In 2016, dairy farmers Bec and Glen Casey heard from milk producer Murray Goulburn that it would be cutting the price of milk.
Worse, Murray Goulburn told them that it had been overpaying its producers and would have to claw back some of the money they had been paid. The decision cost the Caseys' 320-head operation a full two years of profit.
Bec said that Glen "feels like someone's come in and taken half the herd from underneath him".
We see the problems facing dairy farmers as pretty similar to the problems facing workers in the labour market. The reason trade unions were created was to address a power imbalance in the workplace. The Dickensian mistreatment of workers by unscrupulous bosses was the motivation for the creation of unions. From minimum wage laws to annual leave, safety standards to penalty rates, the employment system recognises that Goliath doesn't always give David a fair go.

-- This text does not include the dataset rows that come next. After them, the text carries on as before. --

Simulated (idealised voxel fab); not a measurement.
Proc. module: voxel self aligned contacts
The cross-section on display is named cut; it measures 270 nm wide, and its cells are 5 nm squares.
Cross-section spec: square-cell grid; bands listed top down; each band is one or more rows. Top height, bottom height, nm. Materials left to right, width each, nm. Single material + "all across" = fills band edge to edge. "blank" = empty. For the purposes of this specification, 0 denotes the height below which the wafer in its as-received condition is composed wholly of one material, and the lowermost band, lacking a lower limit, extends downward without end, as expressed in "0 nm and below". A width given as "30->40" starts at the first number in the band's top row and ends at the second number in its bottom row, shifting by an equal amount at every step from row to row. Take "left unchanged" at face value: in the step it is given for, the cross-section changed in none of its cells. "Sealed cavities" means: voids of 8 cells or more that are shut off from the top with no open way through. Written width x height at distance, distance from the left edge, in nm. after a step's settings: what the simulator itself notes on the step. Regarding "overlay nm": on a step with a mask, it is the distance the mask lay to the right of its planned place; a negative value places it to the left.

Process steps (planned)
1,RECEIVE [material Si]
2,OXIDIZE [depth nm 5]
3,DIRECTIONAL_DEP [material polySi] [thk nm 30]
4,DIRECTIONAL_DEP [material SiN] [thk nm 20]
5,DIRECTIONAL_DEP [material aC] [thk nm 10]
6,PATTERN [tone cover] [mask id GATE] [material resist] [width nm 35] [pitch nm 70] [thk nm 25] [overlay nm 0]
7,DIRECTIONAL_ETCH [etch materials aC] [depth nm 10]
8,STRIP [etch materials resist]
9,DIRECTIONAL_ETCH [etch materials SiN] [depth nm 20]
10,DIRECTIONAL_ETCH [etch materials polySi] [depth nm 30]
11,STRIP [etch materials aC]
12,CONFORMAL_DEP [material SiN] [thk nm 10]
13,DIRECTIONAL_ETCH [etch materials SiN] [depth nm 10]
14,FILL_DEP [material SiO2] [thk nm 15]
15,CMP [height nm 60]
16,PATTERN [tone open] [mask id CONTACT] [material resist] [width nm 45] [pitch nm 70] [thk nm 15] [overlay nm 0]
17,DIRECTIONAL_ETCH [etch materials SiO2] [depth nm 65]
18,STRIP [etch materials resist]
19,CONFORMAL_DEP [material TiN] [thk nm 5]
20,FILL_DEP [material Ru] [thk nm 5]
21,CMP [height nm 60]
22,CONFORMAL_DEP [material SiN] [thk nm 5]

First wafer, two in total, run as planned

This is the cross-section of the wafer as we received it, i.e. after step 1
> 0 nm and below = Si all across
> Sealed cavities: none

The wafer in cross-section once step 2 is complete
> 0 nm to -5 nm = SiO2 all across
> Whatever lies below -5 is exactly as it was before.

That's why we are pleased to see the competition watchdog recommending a mandatory code of conduct. It will mean farmers get more information about prices, remove restrictions on switching to a new processor, and lead to a fairer allocation of risk. As the commission notes: "While the introduction of a mandatory code will not overcome farmers' relative bargaining disadvantage, it will mitigate some of the significant negative consequences."
The government's alternative was the Australian Competition and Consumer Commission review. Eighteen months on, it's too late for many farming families; but it's not too late for the Turnbull government to drop its opposition to a mandatory code of conduct. Farmers deserve no less.